Here is brief excerpt:
“The argument that the Fed has the authority today to buy equities is not definitive, but is stronger than is currently acknowledged.
Gagnon, an expert on monetary policy, maintains that “the Fed is not authorized to buy equities,” but to a lawyer, this statement is fraught with ambiguity.
True, the Federal Reserve Act does not expressly authorize the Fed to buy equities. Section 14 of the Act, titled “Open-Market Operations,” enumerates several categories of assets the Fed “shall have power” to buy-they actually extend beyond U.S. treasuries and agencies to include assets like gold, state and local government bonds, and foreign exchange-and equities is not among them.
Yet this does not really establish the outer bounds of the Fed’s authority to buy assets.
The mere fact that a government agency lacks express statutory authorization to pursue a given policy does not necessarily render that policy illegal.
Assuming no other provision of law forecloses that policy (and here, none does), it just means that to be legal, the Fed’s action would have to find a footing on another source-statutory interpretation, case law, a regulation-rather than the text of the statute itself.”

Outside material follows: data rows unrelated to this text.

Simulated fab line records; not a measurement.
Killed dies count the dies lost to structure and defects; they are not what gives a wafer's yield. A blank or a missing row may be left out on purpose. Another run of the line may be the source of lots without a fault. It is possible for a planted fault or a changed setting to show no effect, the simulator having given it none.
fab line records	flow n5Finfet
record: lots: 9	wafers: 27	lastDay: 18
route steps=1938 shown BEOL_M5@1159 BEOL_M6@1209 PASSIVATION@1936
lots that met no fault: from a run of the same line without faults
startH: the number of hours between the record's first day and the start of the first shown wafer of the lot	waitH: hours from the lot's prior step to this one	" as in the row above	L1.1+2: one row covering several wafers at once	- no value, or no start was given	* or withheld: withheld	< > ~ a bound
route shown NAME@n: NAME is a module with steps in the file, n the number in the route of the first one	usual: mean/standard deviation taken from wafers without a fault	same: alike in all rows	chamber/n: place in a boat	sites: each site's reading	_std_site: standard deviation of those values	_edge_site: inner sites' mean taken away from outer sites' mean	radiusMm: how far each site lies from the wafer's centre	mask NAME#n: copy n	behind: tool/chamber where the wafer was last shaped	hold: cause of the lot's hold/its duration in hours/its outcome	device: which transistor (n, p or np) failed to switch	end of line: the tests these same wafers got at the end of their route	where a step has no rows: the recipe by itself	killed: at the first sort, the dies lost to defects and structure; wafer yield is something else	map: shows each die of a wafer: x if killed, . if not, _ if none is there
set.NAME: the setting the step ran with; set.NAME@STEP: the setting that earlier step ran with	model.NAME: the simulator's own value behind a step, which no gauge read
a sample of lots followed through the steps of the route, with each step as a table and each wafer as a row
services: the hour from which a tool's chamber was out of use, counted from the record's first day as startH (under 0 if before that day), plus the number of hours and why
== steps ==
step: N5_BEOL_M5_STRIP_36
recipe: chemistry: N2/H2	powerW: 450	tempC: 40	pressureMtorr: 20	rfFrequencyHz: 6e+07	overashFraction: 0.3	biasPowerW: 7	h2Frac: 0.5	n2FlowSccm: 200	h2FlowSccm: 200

The Fed wouldn’t be the first central bank to buy equities – nor would it be the first one to change policy.
The European Central Bank just changed policies this year and gave itself power to directly influence corporations through the purchase of corporate bonds.
And given that the ECB is even buying junk bonds – bonds with high-risk – they don’t seem to really care what they are buying.
That’s because if the bonds default, the ECB would gain control over what happens to those corporations.
But that’s just the beginning.
On Friday, Reuters told us that, “The ECB may soon be forced to follow the Bank of Japan’s example and buy equities as part of any expanded stimulus programme.”
“The European Central Bank could run out of eligible bonds for its 1.7 trillion euro bond-buying scheme, meaning alternative options are on the table should it decide to loosen policy further to lift growth and inflation across the bloc.
Analysts say these could include large-scale share buying, a policy that the BOJ has already adopted after it started purchasing equity exchange traded funds (ETFs) for its own quantitative easing scheme six years ago.”
Now remember what we just said about the Fed’s potential action of raising its inflation target?
By doing so, it gives the Fed more reason – no, more excuses – to deploy even more “tools” to reach the new target.
This is exactly what Japan has done.
Bank of Japan: We Own You
In attempts to hit its new inflation target, the Bank of Japan now controls a massive portion of Japanese equities.
In fact, it has become the largest single shareholder of the world’s largest equity market by country.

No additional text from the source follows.